Ponte is a multi-transport Internet of Things / Machine to Machine broker. As the current state it supports MQTT and REST APIs over HTTP and CoAP.
Ponte is under active development, but it should work :). If you plan to use Ponte in production let us know, we'll be more than happy to help you getting started and solve any issue you'll find out.
A test instance of ponte is available at ponte.eclipse.org, on HTTP, MQTT and CoAP standard ports.
Report bugs at the Eclipse Bugzilla and join the mailing list.
Ponte is a node.js application, so it needs node.js to run.
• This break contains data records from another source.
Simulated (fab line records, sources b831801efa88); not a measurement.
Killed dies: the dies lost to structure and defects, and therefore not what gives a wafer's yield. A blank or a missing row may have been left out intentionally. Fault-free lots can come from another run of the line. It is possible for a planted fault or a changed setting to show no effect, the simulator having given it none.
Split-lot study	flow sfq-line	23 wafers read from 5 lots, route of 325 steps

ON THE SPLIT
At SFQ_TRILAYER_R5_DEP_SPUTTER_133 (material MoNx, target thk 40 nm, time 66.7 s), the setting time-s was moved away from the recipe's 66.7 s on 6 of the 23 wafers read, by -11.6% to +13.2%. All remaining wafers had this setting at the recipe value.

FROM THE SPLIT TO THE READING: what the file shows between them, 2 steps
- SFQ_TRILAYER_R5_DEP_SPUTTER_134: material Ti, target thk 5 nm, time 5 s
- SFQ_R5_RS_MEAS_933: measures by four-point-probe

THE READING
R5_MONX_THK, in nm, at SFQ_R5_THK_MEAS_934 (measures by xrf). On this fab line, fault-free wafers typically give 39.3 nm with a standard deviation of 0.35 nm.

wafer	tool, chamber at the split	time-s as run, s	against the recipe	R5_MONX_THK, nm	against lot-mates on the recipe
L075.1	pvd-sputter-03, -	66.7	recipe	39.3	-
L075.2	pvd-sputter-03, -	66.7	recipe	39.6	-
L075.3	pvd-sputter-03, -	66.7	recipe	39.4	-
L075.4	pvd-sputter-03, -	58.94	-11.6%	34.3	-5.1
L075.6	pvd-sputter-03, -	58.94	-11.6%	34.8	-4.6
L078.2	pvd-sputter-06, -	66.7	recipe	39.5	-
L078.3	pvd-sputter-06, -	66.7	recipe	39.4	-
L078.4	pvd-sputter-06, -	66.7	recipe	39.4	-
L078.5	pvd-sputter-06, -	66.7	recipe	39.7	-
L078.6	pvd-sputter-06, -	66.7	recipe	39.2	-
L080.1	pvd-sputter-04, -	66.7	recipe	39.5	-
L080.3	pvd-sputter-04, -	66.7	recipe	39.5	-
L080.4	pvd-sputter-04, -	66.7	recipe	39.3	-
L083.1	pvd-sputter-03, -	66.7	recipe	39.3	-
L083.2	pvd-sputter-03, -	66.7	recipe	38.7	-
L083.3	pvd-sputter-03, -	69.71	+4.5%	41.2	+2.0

$ npm install ponte bunyan -g
$ ponte -v | bunyan
Then you can connect to it with your preferred MQTT, CoAP or HTTP client.
$ ./bin/ponte --help
Usage: ponte [options]
Options:
-h, --help output usage information
-V, --version output the version number
-m, --mqtt-port <n> the mqtt port to listen to
-p, --http-port <n> the http port to listen to
-a, --coap-port <n> the coap port to listen to
--host <host> the host to listen to
--coap-host <host> the host to listen to for coap requests
--mqtt-host <host> the host to listen to for mqtt requests
--http-host <host> the host to listen to for http requests
-d, --db <path> the path were to store the database
-c, --config <c> the config file to use (override every other option)
-v, --verbose set the bunyan log to INFO
--very-verbose set the bunyan log to DEBUG
Start ponte:
$ ponte -v | bunyan
Publish from HTTP:
$ curl -X PUT -d 'world' http://localhost:3000/resources/hello
The messages from HTTP are retained, which means that are sent to every new subscriber.
Subscribe using mosquitto_sub
(mosquitto):
$ mosquitto_sub -t "hello" -v
hello world
In order to publish a message that can be read from HTTP,
a MQTT client needs to set the retain flag.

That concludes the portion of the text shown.